Regression Testing

Software testing 101

Regression Testing

Regression testing is the process of running a test suite designed to determine if new or modified code negatively impacts existing functionality.  For example, regression testing should alert the team if the code added for a new payment feature unintentionally broke the existing checkout functionality. The more effectively your regression test suite checks your existing functionality, the better it will be at alerting your team when changes inadvertently break something. 

Think of your regression test suite as a baseline test that captures the project code’s current functionality. To detect changes from this baseline, you run your evolving code base against this test suite on a regular basis. This creates a change-detection safety net, letting you modify code without fear of accidentally changing or breaking the code’s intended behavior.

Regression testing can be performed using manual testing or automated testing. It can (and should) include a mixture of UI testing, API testing, and unit testing.

It is important to recognize that not every regression test failure means that application changes “broke” the application under test. Often, test cases fail due to false positives: test cases that fail when the software is actually functioning properly.  46% of all false positives are caused by automation issues. 32% are caused by missing, incomplete, incorrect and/or outdated test data. 22% are caused by issues related to test environments. 

Regression Testing and Continuous Testing

For Continuous Testing, regression testing is performed during a team’s Continuous Integration (CI) process. For testing to be completed during CI, regression testing must be automated. 

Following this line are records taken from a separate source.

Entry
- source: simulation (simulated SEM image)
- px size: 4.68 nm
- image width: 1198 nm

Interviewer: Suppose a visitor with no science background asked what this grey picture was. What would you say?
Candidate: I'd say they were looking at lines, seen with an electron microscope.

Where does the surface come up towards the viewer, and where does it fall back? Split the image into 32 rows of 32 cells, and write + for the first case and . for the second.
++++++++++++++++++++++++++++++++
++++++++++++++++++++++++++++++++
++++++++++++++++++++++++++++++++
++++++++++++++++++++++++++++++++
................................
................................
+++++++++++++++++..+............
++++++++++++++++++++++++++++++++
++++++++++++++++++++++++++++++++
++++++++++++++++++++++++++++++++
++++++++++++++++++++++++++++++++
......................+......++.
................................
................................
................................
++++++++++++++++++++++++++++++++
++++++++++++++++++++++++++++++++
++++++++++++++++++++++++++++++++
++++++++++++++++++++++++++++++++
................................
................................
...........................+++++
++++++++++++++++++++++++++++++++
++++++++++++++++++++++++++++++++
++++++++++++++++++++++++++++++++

To ensure that the regression test suite provides fast feedback, most teams decide to run only a subset of all available tests on a regular basis, then run the complete regression testing before major milestones. To select the subset of tests used for the shorter “smoke testing,” teams may use risk-based prioritization, test impact analysis, or other techniques. 

Many regression test suites have a high level of redundancy (tests that do not add any value to the regression test suite). Reducing the level of regression test suite redundancy is a popular way to “slim down” the regression test suite for Continuous Testing.